GLOBAL HISTORICAL CONTEXT
Time Period: 200 BCE-1000 CE
World history is all about connections between peoples, places, and ideas. In the pre-modern world, few things connected the world more than trade routes. In Eurasia, the Silk Roads served as a conduit between the Roman Empire in the Mediterranean and the Han Empire in China. In Africa, the Gold Roads connected the Kingdom of Ghana and the Mali Empire with North Africa and the rest of Afro-Eurasia. In the Americas, the Turquoise Roads linked Mesoamerican peoples like the Toltec, Maya, and Aztec with the Anasazi culture 1000 miles to the north. All of these trade routes carried more than just physical goods — they also carried ideas, religious beliefs, and cultural traditions. Moreover, these land-based trade routes existed in tandem with water-based trade routes in both Afro-Eurasia and in the Americas.
- Examines interactions in economies and politics by exploring trade between peoples in Eurasia, Africa, and the Americas.
- Explores change and continuity because the nature and extent of trading routes changed over time, while the existence of trade networks remained a constant feature of world history in this period.
- Discusses cultural and intellectual developments. Interactions spurred by trade between peoples led to the diffusion of cultural, religious, and intellectual traditions across vast distances.
QUESTIONS TO CONSIDER
- Question 1: How did trade contribute to the integration of the world's regions?
- Question 2: In what ways were trade and the spread of cultural traditions related?
- Question 3: How did the rise and fall of empires and states affect the expansion and contraction of major trading networks such as the Silk Roads, the Gold Roads, and the Turquoise Roads?
- Question 4: In addition to commodities, what elsewas transmitted across land trading routes?
THE BIG PICTURE
How is this topic related to Increasing Integration?

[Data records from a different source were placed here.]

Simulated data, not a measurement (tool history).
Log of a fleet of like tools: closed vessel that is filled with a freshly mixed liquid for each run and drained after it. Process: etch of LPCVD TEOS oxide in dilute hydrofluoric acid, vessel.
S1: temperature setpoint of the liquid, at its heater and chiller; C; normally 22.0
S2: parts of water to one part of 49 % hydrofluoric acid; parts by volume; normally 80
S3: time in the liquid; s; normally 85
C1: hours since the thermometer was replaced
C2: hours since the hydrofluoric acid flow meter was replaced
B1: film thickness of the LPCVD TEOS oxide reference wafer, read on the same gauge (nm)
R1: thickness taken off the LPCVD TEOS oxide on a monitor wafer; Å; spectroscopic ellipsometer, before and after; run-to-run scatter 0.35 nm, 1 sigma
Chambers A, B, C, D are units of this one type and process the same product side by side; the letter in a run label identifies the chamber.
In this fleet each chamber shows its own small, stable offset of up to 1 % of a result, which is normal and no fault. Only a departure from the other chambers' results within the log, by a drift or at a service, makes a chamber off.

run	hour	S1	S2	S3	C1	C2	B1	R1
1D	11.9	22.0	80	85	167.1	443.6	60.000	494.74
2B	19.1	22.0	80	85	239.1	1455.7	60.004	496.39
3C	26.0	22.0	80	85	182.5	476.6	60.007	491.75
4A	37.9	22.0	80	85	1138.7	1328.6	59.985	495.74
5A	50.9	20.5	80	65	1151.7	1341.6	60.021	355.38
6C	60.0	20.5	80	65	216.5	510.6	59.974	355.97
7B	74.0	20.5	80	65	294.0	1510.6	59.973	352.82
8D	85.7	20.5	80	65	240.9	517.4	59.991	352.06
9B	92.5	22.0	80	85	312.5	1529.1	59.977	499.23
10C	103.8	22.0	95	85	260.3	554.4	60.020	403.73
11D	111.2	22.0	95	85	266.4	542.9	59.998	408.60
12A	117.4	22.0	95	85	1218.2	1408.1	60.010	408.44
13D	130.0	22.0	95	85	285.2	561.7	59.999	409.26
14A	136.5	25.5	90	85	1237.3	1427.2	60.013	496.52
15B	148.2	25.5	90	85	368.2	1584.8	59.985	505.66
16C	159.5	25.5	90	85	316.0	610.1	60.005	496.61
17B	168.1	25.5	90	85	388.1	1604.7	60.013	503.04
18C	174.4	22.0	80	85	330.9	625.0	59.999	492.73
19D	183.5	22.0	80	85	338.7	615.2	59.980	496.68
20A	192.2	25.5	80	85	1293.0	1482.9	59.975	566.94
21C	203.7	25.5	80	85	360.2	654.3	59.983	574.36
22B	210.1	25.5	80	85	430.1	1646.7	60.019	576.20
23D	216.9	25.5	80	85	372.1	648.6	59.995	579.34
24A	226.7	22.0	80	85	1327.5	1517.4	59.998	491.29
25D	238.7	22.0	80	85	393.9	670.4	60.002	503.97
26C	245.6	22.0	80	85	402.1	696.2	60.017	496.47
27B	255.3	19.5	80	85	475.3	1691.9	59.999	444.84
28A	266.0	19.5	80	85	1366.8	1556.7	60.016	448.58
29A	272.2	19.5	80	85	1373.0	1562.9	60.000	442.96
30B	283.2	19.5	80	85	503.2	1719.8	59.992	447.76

Trade drew different peoples and cultures together. For instance, trade helped integrate distant economies as people became dependent on goods acquired through long-distance trade. It also led to the spread of religious traditions across distant regions, which helped integrate diverse populations.
How is this topic related to Proliferating Difference?
The contacts trade created caused people to become more aware of cultural differences — and to sharpen distinctions between "us" and "them."